Figure 4. Group mean Accuracy scores for each AM band and band combination. Error bars indicate standard error.

Two repeated measures ANCOVA analyses were conducted. In the first analysis, we compared group performance for the 3 single AM bands (Stress only, Syllable only, Sub-beat only). Single AM band (3 levels) was entered into the ANCOVA as the within-subjects factor, and Group (2 levels) was entered as the between subjects factor. Age was entered as a covariate factor. The results of the first ANCOVA showed no significant main effect of Group [F(1, 44) = 0.14, p = 0.71], and no interaction between single AM band and Group [F(2, 88) = 0.37, p = 0.69]. This suggests that controls and dyslexics were performing equally well in their use of single AM-band information for rhythm perception.

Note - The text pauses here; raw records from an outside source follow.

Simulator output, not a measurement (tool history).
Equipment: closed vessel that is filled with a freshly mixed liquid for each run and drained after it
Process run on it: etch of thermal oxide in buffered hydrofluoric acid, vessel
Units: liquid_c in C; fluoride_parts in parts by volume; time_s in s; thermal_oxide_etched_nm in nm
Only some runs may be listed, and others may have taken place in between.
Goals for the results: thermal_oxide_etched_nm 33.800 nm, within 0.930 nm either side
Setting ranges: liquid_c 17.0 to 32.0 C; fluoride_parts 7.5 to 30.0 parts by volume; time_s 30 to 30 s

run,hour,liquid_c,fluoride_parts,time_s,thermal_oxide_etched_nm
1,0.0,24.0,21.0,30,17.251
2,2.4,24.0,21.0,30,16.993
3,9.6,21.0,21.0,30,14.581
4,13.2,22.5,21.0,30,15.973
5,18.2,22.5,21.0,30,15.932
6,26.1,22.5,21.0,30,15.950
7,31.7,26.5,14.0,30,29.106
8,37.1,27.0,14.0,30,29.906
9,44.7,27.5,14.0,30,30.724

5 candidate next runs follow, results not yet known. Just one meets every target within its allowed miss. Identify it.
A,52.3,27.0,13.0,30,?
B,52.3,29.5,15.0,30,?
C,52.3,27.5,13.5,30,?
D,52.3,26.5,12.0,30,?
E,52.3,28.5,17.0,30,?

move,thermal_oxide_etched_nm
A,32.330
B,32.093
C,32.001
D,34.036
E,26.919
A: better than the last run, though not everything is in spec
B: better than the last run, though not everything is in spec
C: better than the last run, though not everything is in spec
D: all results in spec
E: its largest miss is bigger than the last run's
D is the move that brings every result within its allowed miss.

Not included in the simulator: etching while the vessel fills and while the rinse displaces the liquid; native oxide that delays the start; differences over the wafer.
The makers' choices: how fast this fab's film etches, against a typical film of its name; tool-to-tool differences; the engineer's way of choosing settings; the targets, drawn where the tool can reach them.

In the second RM ANCOVA analysis, we investigated group differences in the ability to combine information across more than one AM band. The second ANCOVA entered double-AM band (2 levels, Stress + Syllable, Syllable + Sub-beat) as the within-subjects factor, and Group (2 levels) as the between subjects factor. Age was again entered as a covariate factor. This second ANCOVA showed a significant main effect of Group [F(1, 44) = 4.51, p < 0.05], but the interaction between AM band and Group did not approach significance [F(1, 44) = 0.19, p = 0.66]. Therefore, our dyslexic participants were worse at combining AM information across different rates, as they were significantly less accurate than control participants. For combined AM bands, the dyslexic participants were significantly poorer at combining the Syllable-rate AM with other AMs at the Stress rate or the Sub-beat rate.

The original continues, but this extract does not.